Here are some hints for thinking about the implementation:
Essentially, your interpreter has to generate the frames shown on the project handout to produce your animation. Rather than produce separate drawing windows per frame though, you will produce one drawing window in which each frame shows over time.
Note that shapes disappear from the screen when their move time has elapsed and the animation stops when there are no more shapes left to animate. That's a key idea in how to organize the code that generates the frames.
Start by writing a function that takes an animation in its current form and draws it on screen. Then figure out how to update the animation for the next frame. The rest of the design should flow smoothly from there.
As long as your animations run in time approximate to what the programmer listed, with the shapes moving as specified across that time, you do not need to get the times exact. Shapes can move slightly different amounts per frame if that makes it easier. Don't spend tons of time getting the math exact -- I'm interested in seeing that you can organize an interpreter for this sort of problem, not that you can figure out the math to move a shape in exact intervals across a screen.
random : number -> number
returns a random natural number smaller than the given number.
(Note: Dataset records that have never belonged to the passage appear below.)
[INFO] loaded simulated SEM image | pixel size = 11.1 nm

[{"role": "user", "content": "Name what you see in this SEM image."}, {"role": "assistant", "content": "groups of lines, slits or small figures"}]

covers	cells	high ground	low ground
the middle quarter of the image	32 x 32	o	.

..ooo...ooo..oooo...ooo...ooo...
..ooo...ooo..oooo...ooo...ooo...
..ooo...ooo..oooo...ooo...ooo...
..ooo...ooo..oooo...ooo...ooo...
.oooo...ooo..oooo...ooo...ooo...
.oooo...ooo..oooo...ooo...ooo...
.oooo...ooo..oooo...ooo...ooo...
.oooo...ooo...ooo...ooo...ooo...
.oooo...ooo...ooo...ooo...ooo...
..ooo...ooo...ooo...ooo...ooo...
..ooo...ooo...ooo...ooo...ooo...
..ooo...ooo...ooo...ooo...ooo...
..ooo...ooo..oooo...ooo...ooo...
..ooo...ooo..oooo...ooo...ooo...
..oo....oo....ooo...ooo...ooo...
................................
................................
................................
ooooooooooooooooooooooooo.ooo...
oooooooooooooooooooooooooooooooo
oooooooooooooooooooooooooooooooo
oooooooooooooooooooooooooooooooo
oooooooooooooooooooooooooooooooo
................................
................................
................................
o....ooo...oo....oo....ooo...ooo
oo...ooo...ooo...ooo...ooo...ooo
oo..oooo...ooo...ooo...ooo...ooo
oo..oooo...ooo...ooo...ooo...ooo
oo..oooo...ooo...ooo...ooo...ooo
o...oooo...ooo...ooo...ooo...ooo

current-seconds : -> number
returns a (large) positive number for the number of seconds that DrScheme has been running. You may use this with
set!to record the time when you started running an animation.
Leave yourself enough time to do this assignment! Remember that there are 75 of you and only 5 of us, and next week's office hours could get busy, especially later in the week. This project is certainly doable with what we've covered this term, but it does require you to pull together all the material we've covered so far. For most of you, that will take a bit more time than you're probably expecting.